The U.S. military is seeking new authorities to expand its program of lethal drone strikes into Kenya, in order to target al-Shabab fighters in the region, the New York Times reported last week. The request reportedly comes in response to the January 5 al-Shabab attack on the Manda Bay base in Kenya, which killed one U.S. soldier and two private military contractors.
While the authorities have not yet received executive approval, they point toward yet another government effort to expand a secretive and unaccountable killing program on foreign soil. The proposed expansion threatens the lives and safety of civilians living in eastern Kenya, widens an accountability vacuum that human rights and other civil society groups have been fighting for nearly two decades, and keeps the public in the dark about the legal and policy standards that govern it.
To see how a program of drone strikes in coastal Kenya might play out, we can draw lessons from the U.S. program of targeted strikes in neighboring Somalia, the home base of al-Shabab and the primary target of U.S. action against the group up until now. The U.S. has been carrying out drone strikes in Somalia since 2007, but significantly accelerated the pace and number of its strikes during the Trump administration. In 2018, the U.S. government acknowledged 47 airstrikes in the country; in 2019, 63 strikes, and as of late August 2020, it has acknowledged 46 strikes. Additional lethal strikes may have been carried out, but never publicly acknowledged, by the CIA. By contrast, it only acknowledged 42 strikes total between 2007 and 2017, during the Bush and Obama administrations.
Yet these operations, like drone strike programs in other countries like Yemen, have been plagued by inadequate transparency, a total lack of accountability, and the absence of any redress for those harmed. AFRICOM, the command responsible for U.S. military operations in Africa, has only acknowledged killing five civilians and injuring six others, in just three incidents, which took place between 2018 and early 2020.
Meanwhile human rights group Amnesty International found that 21 civilians were killed in just 9 strikes between October 2017 and February 2020, while civilian harm monitoring group Airwars has found that between 72 and 145 civilians were likely killed in 35 U.S. attacks since 2007, based on its assessment of open source reporting.

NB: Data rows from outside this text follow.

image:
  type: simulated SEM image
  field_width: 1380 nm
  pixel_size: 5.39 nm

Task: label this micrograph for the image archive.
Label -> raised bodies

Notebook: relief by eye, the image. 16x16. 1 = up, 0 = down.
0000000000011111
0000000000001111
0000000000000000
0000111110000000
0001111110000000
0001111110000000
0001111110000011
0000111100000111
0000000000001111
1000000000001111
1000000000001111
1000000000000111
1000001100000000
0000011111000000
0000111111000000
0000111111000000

Based on AFRICOM’s own public statements, it has not interviewed survivors or witnesses of attacks, though advocacy groups including ours — the Project on Armed Conflict, Counterterrorism, and Human Rights at Columbia Law School’s Human Rights Institute — have urged them to do so. Every indicator suggests that the U.S. undercounts the civilian toll of its lethal strike program — leaving the American public to underestimate the harm it causes. There is no reason to believe a lethal drone program would operate with more transparency in Kenya.
Moreover, deaths and physical injuries are not the only measure of harm. Somalis have repeatedly described a how drone strikes in their communities have led them to live in daily fear, and in some cases flee their homes. They have lost beloved family members and livelihoods, and in the vast majority of cases, they have received no answers as to why they had to suffer these losses. Those who believe their loved ones were hurt or killed by U.S. drones have few options to even report what happened. An online portal to report harm, while better than nothing, remains inaccessible to most Somalis. And even to those with access, it’s confusing, particularly because of poor translation. So far, while the U.S. military has made some public apologies, there is no known payment of redress or compensation to any Somali drone strike survivor or surviving family member. There’s little precedent from any country where the U.S. has a history of drone operations to suggest that any civilian the U.S. harmed in Kenya would stand a better chance of achieving accountability, or redress.
According to the Times report, the new authorities would allow the military to not only conduct strikes it describes as defensive, but also to launch “offensive strikes intended to pre-empt a suspected threat.” Though the description comes from an unnamed official, if true, the proposal indicates a dangerous willingness to replicate past practice that violates international and human rights law.
Killing individuals based on suspicions, or intelligence reports that may prove to be false, violates their right to not to be arbitrarily deprived of life, a fundamental principle of international law. Human rights law prohibits lethal force except as a last resort in response to an imminent threat that poses a substantial risk to human life, one that cannot be otherwise addressed by measures such as arresting the person. Moreover, looking back over nearly two decades of U.S. counterterrorism actions, we know that strikes based on this type of information have proven deeply problematic in practice, often based on flawed intelligence.
The U.S. has repeatedly failed to disclose to the public its legal rationale for using lethal force in these circumstances, making it difficult to determine whether it is complying with international law.
The Trump administration has gone further, lifting rules that restricted targets on suspected high-level militants, and giving commanders expanded authority to order strikes. We should be able to understand this significant new expansion of a U.S. killing program through clear policy statements that address the legal rationale and scope of any new program, including exactly whereand under what circumstances it applies, as well as who may be targeted — rather than relying on the reported statements of unnamed officials.
These strikes have set a dangerous precedent in expanding beyond what other nations see as acceptable uses of lethal force outside of clear armed conflict. Rather than formally expanding this government-sponsored killing program to Kenya, it is time to put an end to these extrajudicial killings for which we have seen little transparency and no accountability.